[PATCH v4 05/20] KVM: arm64: timers: Allow physical offset without CNTPOFF_EL2

Marc Zyngier maz at kernel.org
Sat Jul 19 05:04:43 PDT 2025


On Wed, 09 Jul 2025 09:12:18 +0100,
Zenghui Yu <yuzenghui at huawei.com> wrote:
> 
> [ Record some interesting bits noticed while testing
>   arch_timer_edge_cases. ]
> 
> On 2023/3/31 1:47, Marc Zyngier wrote:
> > CNTPOFF_EL2 is awesome, but it is mostly vapourware, and no publicly
> > available implementation has it. So for the common mortals, let's
> > implement the emulated version of this thing.
> > 
> > It means trapping accesses to the physical counter and timer, and
> > emulate some of it as necessary.
> > 
> > As for CNTPOFF_EL2, nobody sets the offset yet.
> > 
> > Reviewed-by: Colton Lewis <coltonlewis at google.com>
> > Signed-off-by: Marc Zyngier <maz at kernel.org>
> > ---
> >  arch/arm64/include/asm/sysreg.h    |  2 +
> >  arch/arm64/kvm/arch_timer.c        | 98 +++++++++++++++++++++++-------
> >  arch/arm64/kvm/hyp/nvhe/timer-sr.c | 18 ++++--
> >  arch/arm64/kvm/sys_regs.c          |  9 +++
> >  4 files changed, 98 insertions(+), 29 deletions(-)
> > 
> > diff --git a/arch/arm64/include/asm/sysreg.h b/arch/arm64/include/asm/sysreg.h
> > index 9e3ecba3c4e6..f8da9e1b0c11 100644
> > --- a/arch/arm64/include/asm/sysreg.h
> > +++ b/arch/arm64/include/asm/sysreg.h
> > @@ -388,6 +388,7 @@
> >  
> >  #define SYS_CNTFRQ_EL0			sys_reg(3, 3, 14, 0, 0)
> >  
> > +#define SYS_CNTPCT_EL0			sys_reg(3, 3, 14, 0, 1)

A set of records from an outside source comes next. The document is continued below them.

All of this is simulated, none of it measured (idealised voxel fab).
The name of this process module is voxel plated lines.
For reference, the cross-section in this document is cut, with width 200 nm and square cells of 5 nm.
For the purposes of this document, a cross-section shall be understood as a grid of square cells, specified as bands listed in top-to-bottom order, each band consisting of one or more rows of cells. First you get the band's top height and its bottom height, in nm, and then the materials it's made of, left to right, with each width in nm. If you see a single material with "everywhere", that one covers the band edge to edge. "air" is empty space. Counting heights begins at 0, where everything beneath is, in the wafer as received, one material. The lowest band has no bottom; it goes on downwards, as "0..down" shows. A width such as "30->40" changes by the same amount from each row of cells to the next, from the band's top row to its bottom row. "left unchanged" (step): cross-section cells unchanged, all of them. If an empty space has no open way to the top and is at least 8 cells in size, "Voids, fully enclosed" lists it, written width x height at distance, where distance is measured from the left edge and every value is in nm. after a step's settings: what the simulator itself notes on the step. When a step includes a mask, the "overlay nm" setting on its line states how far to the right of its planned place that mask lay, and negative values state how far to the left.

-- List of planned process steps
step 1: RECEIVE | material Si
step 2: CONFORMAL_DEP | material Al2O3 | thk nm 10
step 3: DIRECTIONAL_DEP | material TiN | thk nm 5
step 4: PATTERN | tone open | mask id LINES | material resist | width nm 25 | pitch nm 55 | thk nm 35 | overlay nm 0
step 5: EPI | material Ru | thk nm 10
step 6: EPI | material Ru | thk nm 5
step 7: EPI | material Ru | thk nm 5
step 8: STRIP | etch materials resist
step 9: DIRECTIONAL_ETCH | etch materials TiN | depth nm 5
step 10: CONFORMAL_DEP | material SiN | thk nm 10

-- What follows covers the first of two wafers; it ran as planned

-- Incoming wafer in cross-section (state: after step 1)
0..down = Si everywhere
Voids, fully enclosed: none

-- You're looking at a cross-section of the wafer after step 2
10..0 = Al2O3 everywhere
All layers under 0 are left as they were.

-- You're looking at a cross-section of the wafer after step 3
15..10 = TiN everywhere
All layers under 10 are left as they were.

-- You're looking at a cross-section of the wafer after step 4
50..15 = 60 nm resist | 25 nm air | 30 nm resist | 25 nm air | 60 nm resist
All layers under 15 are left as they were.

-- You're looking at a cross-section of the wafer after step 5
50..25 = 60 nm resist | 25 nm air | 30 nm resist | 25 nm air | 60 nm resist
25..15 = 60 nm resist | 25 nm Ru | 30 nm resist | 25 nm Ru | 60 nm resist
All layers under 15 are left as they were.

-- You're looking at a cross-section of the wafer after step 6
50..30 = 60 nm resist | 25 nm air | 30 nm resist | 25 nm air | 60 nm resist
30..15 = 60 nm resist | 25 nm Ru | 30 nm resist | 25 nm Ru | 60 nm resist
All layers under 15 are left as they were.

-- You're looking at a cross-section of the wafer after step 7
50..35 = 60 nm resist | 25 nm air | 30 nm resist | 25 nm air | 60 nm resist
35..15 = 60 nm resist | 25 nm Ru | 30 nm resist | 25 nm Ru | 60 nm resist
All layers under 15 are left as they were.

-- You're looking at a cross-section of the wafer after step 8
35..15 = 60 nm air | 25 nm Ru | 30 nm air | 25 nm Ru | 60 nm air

> >  #define SYS_CNTPCTSS_EL0		sys_reg(3, 3, 14, 0, 5)
> >  #define SYS_CNTVCTSS_EL0		sys_reg(3, 3, 14, 0, 6)
> >  
> > @@ -400,6 +401,7 @@
> >  
> >  #define SYS_AARCH32_CNTP_TVAL		sys_reg(0, 0, 14, 2, 0)
> >  #define SYS_AARCH32_CNTP_CTL		sys_reg(0, 0, 14, 2, 1)
> > +#define SYS_AARCH32_CNTPCT		sys_reg(0, 0, 0, 14, 0)
> >  #define SYS_AARCH32_CNTP_CVAL		sys_reg(0, 2, 0, 14, 0)
> >  
> >  #define __PMEV_op2(n)			((n) & 0x7)
> > diff --git a/arch/arm64/kvm/arch_timer.c b/arch/arm64/kvm/arch_timer.c
> > index 3118ea0a1b41..bb64a71ae193 100644
> > --- a/arch/arm64/kvm/arch_timer.c
> > +++ b/arch/arm64/kvm/arch_timer.c
> > @@ -458,6 +458,8 @@ static void timer_save_state(struct arch_timer_context *ctx)
> >  		goto out;
> >  
> >  	switch (index) {
> > +		u64 cval;
> > +
> >  	case TIMER_VTIMER:
> >  		timer_set_ctl(ctx, read_sysreg_el0(SYS_CNTV_CTL));
> >  		timer_set_cval(ctx, read_sysreg_el0(SYS_CNTV_CVAL));
> > @@ -485,7 +487,12 @@ static void timer_save_state(struct arch_timer_context *ctx)
> >  		break;
> >  	case TIMER_PTIMER:
> >  		timer_set_ctl(ctx, read_sysreg_el0(SYS_CNTP_CTL));
> > -		timer_set_cval(ctx, read_sysreg_el0(SYS_CNTP_CVAL));
> > +		cval = read_sysreg_el0(SYS_CNTP_CVAL);
> > +
> > +		if (!has_cntpoff())
> > +			cval -= timer_get_offset(ctx);
> > +
> > +		timer_set_cval(ctx, cval);
> >  
> >  		/* Disable the timer */
> >  		write_sysreg_el0(0, SYS_CNTP_CTL);
> > @@ -555,6 +562,8 @@ static void timer_restore_state(struct arch_timer_context *ctx)
> >  		goto out;
> >  
> >  	switch (index) {
> > +		u64 cval, offset;
> > +
> >  	case TIMER_VTIMER:
> >  		set_cntvoff(timer_get_offset(ctx));
> >  		write_sysreg_el0(timer_get_cval(ctx), SYS_CNTV_CVAL);
> > @@ -562,8 +571,12 @@ static void timer_restore_state(struct arch_timer_context *ctx)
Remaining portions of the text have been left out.